When the UK government finally pushed its Police, Crime, Sentencing and Courts Bill through parliament last week, it perhaps hoped that the measures enacted to curtail protests would stifle dissent and contain the anger growing within the country. Yet there is reason to believe that the new laws’ impact could have the opposite effect.
Already, sparks of continued resistance are taking shape among activists and artists alike. These could be seen and heard especially loudly on Friday 29 April, in the voices of climate protesters at HSBC’s annual general meeting in London. “Money, money money, it’s so scummy in HSBC’s world,” sung the Extinction Rebellion flashmob, adapting ABBA.
“By shutting down avenues to protest, such as through the policing bill, the government is pushing people towards finding new and alternative ways to be heard,” warns Jun Pang, the policy and campaigns officer at Liberty, an NGO that has battled the legislation’s passage through parliament.
“The legislation will inevitably lead to contention over what constitutes ‘egregious noise’,” adds Lewis Jamieson from Music Declares Emergency, an environmental pressure group. “We would expect many to see it as a challenge rather than be cowed.”

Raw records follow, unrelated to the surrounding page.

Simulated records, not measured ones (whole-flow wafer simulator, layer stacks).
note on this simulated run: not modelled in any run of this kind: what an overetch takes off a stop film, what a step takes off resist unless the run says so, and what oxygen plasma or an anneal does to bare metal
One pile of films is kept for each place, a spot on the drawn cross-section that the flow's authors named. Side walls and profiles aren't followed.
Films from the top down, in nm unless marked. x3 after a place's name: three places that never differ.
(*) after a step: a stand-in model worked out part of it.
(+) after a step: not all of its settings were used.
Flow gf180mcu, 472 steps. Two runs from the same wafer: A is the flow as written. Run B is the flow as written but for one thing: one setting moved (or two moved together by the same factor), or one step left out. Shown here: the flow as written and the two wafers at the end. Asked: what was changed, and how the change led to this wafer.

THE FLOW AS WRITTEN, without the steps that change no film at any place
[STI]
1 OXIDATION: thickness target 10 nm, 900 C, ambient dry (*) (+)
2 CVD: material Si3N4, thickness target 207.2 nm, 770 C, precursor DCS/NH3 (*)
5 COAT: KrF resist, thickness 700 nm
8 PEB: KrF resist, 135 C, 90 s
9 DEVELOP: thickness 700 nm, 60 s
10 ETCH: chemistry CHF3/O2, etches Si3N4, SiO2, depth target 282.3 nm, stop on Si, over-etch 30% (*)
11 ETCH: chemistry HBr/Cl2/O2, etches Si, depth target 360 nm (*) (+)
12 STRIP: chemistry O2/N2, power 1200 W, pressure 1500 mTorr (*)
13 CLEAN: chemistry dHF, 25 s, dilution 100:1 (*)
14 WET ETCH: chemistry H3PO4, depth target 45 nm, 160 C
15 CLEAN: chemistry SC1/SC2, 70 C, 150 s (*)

Nor is it only via music that the new bill is likely to meet resistance. Stephen Ellcock, a social media art curator, sees a long tradition within British culture that suggests creativity of all kinds burns bright when confronted by struggle and injustice. And in his new book, England on Fire, the former bookseller and music producer draws out this seam of radicalism across the ages.
Instead of resorting to gentle pastoral idylls to represent England’s green and pleasant land, Ellcock resurfaces the work of a wide range of artists, from overlooked 19th century printmakers to female surrealists. In the place of sedentary lords and ladies, he offers saturnalia. In the place of haywains; standing stones, the Cottingley fairies and scenes from anti-fascist marches. “Only England could see another world in anything as mundane as tea leaves,” writes the musician, Mat Osman, in one of the book’s lyrical, hallucinative chapter openings.
The collection is also an attempt to push back against the rise of insularity he has seen creep into UK politics, Ellcock tells me from his London home. “Growing up, I was lulled into a false sense of security that things were getting better for minorities, LGBTQ+ people; racism seemed to be less severe than in other places. But then suddenly it felt like maybe that’s not the case.” Especially since the 2016 Brexit vote, “there has been this seething resentment beneath everything – stoked by politicians, and used to manipulate and exploit people,” says the 65-year-old.
Ellcock blames this trend towards “dissolution and disillusion” on decades of underfunding by Conservative governments (in everything from social welfare to youth services, libraries and mental health provisions). It is a downward spiral which, he fears, the climate crisis threatens to worsen further still.
But Ellcock is also inspired by ongoing attempts to resist, renew and re-energise – in protest and in art. “The land grabs that have been attempted across history were always disrupted by events such as the Peasants Revolt or Jack Cade’s rebellion – people refused to have common land simply taken away.” Today, he sees that same spirit embodied in work as diverse as Jamie Reid’s screen prints for Extinction Rebellion, Leah Gordon’s hand-tinted images referencing the politics of enclosure, and the neon sculptures of Chila Kumari Singh Burman, whose work combines Bollywood imagery, Blackpool illuminations and colonial history.
“We’re being misdirected by unscrupulous politicians and plutocrats to avoid wonder and enchantment, and we’re supposed to be little more than serfs, happy with our lot. But if you can incorporate the marvellous and wonderful into daily life, if you can confront someone with something truly wonderful, you’ll grab their attention.”
Ellcock knows about rising from the ashes. His talent for finding connections between images, objects and people (as we speak his mind leaps, magpie-like from idea to idea) found a vast new audience at a particularly low moment in his life. In 2009, with little money and sick at home with undiagnosed pneumonia, his sister persuaded him to sign up to Facebook where he began sharing images from the more curious nooks of the internet’s visual archive. Before long, hundreds of thousands of followers were signing up to his Facebook and Instagram pages. Numerous books have followed, but, with each, Ellcock has resisted compiling nondescription coffee-table fare.
His latest offering is the “antithesis” of the policing bill, he suggests: “I hope this book represents everything that is against those pieces of legislation.” Climate change especially requires a “policy of mass resistance”.
And so can culture help rejuvenate activism in the wake of the government’s protest crackdown? A recent report from the Centre for Climate Change and Social Transformations found art that includes a sense of local particularities and an emphasis on those most impacted by climate change’s effects had “strong potential” to catalyse engagement.
Much more still needs to be done when it comes to introduce issues such as climate change into creative output, says researcher Adam Corner, but projects such as the Season for Change initiative (run by Artsadmin and Julie’s Bicycle) are setting examples for others.
“I think there’s going to be awful civil unrest at some point,” predicts Ellcock. England may be “a pirate ship taking on water”, the text in his book suggests, but it is also “a firework that burns forever”.